United Nations: India has sought an enhanced role for troops contributing countries in the decision-making process of UN peacekeeping missions.
The Military Adviser at India's UN Mission, Colonel Sandeep Kapoor said the current system of excluding the troop and police-contributing countries (T/PCCs) from the process of framing the mandates is not sustainable.
"The UN Security Council needs to revisit the way mandates are designed," Colonel Kapoor said.
India is one of the largest contributors of troops and police to UN peacekeeping missions.
In his address to the UN Security Council Working Group on Peacekeeping Reform, Colonel Kapoor said, "It is a great irony that troops contributing countries which provide their troops to execute the mandates and the troops on ground who lay down their lives to fulfil these mandates have no say in the process of formulation of the mandate."
"The current approach is not sustainable, Colonel Kapoor said in his remarks on Tuesday.

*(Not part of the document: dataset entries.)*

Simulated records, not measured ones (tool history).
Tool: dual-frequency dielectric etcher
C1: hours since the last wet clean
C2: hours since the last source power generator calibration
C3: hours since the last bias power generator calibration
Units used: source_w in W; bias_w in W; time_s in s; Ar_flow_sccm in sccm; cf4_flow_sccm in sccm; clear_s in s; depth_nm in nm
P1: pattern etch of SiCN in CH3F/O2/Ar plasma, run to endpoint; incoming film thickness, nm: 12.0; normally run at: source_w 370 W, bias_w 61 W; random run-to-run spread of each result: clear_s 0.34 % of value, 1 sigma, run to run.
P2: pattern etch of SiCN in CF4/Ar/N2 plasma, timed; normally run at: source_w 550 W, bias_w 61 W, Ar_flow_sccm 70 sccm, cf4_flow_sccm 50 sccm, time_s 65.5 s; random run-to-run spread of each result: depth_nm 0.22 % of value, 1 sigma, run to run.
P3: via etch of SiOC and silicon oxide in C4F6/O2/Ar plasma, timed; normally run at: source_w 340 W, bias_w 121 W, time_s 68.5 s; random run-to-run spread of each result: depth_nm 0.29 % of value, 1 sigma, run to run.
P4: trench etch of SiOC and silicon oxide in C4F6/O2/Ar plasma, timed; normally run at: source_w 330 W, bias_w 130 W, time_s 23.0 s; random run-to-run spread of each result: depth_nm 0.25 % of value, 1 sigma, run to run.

"It is hence an inescapable requirement to incorporate the T/PCCs in the decision making and mandate formulation from the very onset, " the Indian official said.
They also need to ensure more effective triangular cooperation between the T/PCCs, Secretariat and Security Council on important policy and doctrinal issues being formulated in the field of peacekeeping, he said.
Noting that today's peacekeeping operations pose complex challenges, Colonel Kapoor said that non-state actors have become the major players in many of these conflicts.
Today's peacekeeping requires a political consensus among Security Council members, Troop Contributors and Secretariat on the cost, limits and dangers of operations in high-risk environments, he said.